X Expands Community Notes to India Ahead of Upcoming General Election

X (formerly Twitter) has announced another expansion of its Community Notes crowd-sourced fact-checking program, with users in India now able to sign-up to contribute notes in the app.

Welcome new contributors in ????????India ????

Our first contributors are joining today, and we’ll be expanding over time. As always, we’ll monitor quality to ensure that notes are found helpful by people from different points of view.

Community Notes now has contributors in 69…

— Community Notes (@CommunityNotes) April 4, 2024
Which is an important update, given that India is holding its general election in June, and the campaign around such is set to include various controversial debates, with X posts at the center of many such discussions.

India is X’s third biggest region by users, with over 26 million people in the nation regularly turning to the app for news updates. The platform has also long been a critical connector for more controversial discussion, which has led the Indian Government to call on the company to ban certain users and conversations, in order to maintain order, and quell dissent.

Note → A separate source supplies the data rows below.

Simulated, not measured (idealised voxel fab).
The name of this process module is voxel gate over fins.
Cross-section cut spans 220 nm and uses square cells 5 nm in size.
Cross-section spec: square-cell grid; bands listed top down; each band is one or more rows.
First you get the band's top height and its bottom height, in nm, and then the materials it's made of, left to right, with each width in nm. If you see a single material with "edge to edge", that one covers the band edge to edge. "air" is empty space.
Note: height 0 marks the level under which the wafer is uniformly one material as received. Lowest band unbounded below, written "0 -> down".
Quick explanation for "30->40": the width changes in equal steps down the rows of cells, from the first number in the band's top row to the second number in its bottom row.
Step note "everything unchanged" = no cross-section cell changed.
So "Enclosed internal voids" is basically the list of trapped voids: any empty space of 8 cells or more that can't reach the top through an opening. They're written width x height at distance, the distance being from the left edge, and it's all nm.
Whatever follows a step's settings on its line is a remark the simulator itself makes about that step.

In this sense, India presents a difficult challenge for Elon Musk’s X project, not only because of the authoritarian measures taken by the Indian Government in regards to what Indian users can and cannot say in social apps, but also because Musk’s other business, Tesla, is seeking to build upon its business opportunities in the nation.

Both Twitter and X have already clashed with the Indian Government over takedown requests, with the Modi regime calling on the company, at various times, to remove posts that it views as incendiary, and sparking unrest.

Earlier this year, the Indian Government issued a new order for X to ban users that it had identified as “prompting civil disobedience” with their posts. X complied, but also noted that it disagreed with the request, and vowed to continue to challenge the Indian Government’s bans through whatever legal means available.

Last year, X was also forced to remove a BBC documentary that was critical of Indian Prime Minister Narendra Modi after it was banned in the nation. Many critics of X used this as an example of the platform’s inability to uphold its own free speech ethos in the face of government pressure.  

X, however, has always maintained that it’ll defend free speech within the realms of the law in each nation. And with the Indian Government dictating those rules, it is still aligning with this approach.

But again, given Musk’s business interests, it will be interesting to see how X continues to address such, as opposing Indian authorities on one front could make things more complicated on the other.

That hasn’t seemingly become a major point of contention as yet, and it might not ever emerge as a significant challenge.

But in an election year, with the ruling government facing opposition on several fronts, things could come to a head, and Community Notes is unlikely to save Musk and Co. from expanded requests for censorship.